Saturday, April 2, 2016

You never planned on the bombs in the sand

They always say that if someone wants to be in your life, they will make the effort to do so. 

And I appreciate the talking. It's always nice. But like I can't just never see you. Like I get your reasoning and I probably sound like a lameo but.. How can friends that live 10 minutes from each other go weeks on end without seeing each other. But yet you can't make any time for me. Which I do kinda get but yet I also don't. That night with the casino, you said we'd hang out Sunday and have quality time. And when Sunday came and you backed out, you promised you'd make it up to me. But it's been six weeks. I haven't seen you for more than maybe an hour at once since then. I wasn't even allowed to take you out for lunch for your birthday. How can you promise we will still hang out and then not follow through with it? Like I get you're busy. But I haven't even seen you at all in almost 3 weeks. That's a long freaking time. And Ik you say that come May, we'll still see each other. Or at least that we won't never see each other. But I feel like we already hardly ever see each other, since the new year, and especially since things changed. I long for the Jacob heights days. I honestly do. I long for the beginning of fall semester too. When we were all motivated and saw each other almost every day. I thought that was great. But i guess it expired. School, killing time between classes, just chilling and watching tv and eating, all of that was so much better with you. Those mundane things were nice. But I wish we coulda changed the pace more. Idk that sounds weird. But like done more than just Netflix and chill. :P. I mean maybe this idea has long since expired but I would have let you teach me to ski. I say let because it scares me :P or when you joined the gym, I was actually really eager to join you. Coulda been my 5k buddy, you're probably a better runner than I am too. Or I wish we could have gone to Duluth or somewhere, even as a day trip. I wanted to do all sorts of fun, different things with you. But I can't help but feel like that's come and gone. You don't have time for me anymore. That one stung. 

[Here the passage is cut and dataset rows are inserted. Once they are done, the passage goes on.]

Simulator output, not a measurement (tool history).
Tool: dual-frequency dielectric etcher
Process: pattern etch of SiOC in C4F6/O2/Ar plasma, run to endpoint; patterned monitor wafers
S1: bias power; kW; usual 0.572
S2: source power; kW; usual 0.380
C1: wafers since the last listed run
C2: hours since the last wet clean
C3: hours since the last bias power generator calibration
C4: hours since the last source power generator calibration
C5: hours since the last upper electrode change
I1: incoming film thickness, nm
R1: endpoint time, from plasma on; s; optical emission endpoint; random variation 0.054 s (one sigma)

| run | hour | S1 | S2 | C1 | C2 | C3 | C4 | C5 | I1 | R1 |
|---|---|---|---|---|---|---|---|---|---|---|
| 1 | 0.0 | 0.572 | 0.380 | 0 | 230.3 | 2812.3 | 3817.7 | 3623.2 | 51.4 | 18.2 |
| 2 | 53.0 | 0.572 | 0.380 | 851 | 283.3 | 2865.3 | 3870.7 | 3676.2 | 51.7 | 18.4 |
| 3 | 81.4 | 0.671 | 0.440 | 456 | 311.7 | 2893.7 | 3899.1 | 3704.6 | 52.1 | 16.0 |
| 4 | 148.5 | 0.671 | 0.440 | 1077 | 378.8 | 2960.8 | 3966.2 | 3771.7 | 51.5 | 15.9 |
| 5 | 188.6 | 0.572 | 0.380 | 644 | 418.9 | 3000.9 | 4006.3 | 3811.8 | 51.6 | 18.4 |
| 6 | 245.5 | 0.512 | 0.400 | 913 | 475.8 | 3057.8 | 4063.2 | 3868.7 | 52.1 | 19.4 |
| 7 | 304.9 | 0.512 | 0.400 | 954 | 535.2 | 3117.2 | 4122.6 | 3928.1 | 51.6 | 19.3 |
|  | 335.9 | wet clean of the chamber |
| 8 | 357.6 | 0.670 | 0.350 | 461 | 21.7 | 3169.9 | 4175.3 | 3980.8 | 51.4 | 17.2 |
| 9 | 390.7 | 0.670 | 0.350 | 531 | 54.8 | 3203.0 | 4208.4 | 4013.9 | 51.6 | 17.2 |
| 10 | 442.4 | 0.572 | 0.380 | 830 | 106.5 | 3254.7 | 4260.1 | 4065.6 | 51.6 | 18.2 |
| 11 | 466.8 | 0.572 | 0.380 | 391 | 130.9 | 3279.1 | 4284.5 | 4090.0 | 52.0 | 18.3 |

I dunno, I guess I just kinda wonder what your reason is for still talking to me so much? Do you do it just for my sake?  Do you really want to be my friend? Do you want to keep me around for if things don't work out? Like honestly, do you think things for us are over, for good, or do you still think there's a chance for us down the road? Because I don't know. 

Friday, April 1, 2016

In a melody of tears while the rhythm of the rain keeps time

I'm getting so done with things. I'm so done with not having my own room. It's been 6 fucking months, and it's still probably gonna be another month. If I had known it was gonna be this long, I would have found somewhere else to live for a while. This is the worst. 

I'm so done with school. There's only a month left and it's gonna be a struggle to get myself to push through it and finish strong. I'm just so done, my mind is ready to check out. Like its so bad I'm actually somewhat considering taking a semester off. Because oofta. 

I'm so done with work. I've come up on my 3 year anniversary with that place but damn. I'm definitely going through those thoughts of quitting again. It would just be nice to occasionally be shown appreciation for all I do, ya know? I don't need a constant pat on the back by any means but I don't know that I've ever really had anyone in upper management tell me I'm doing a good job. And that just kinda wears on  me. It's definitely true that people don't quit jobs, they quit bosses/managers. And I mean the assistants are great and the rest of my like "peers" of coworkers are good too. It's the uppers that make me feel like quitting. Except for store director, him and I are cool. So yeah. Will I end up quitting? Probably not, but I want to. 

So basically I can't wait for May (in most aspects). Hopefully I'll get my room then, school will be done, and I'm not sure how much I'll be working cuz of everything going on. Just gotta tough it out

Monday, March 28, 2016

My heart, you ain't gotta steal it

You know, I wasn't going to be surprised if we didn't talk at all today, after what I said. Actually, right around the time I was really thinking it was a strong possibility, that's when you texted. You were thinking of me. Realistically, you were probably going thru texts and saw our convo but i mean you didn't have to respond. But you did. And that doesn't really mean anything like as far as us but it's one of those little things that are nice. Idk that probably didn't come out right so hopefully you know what I mean.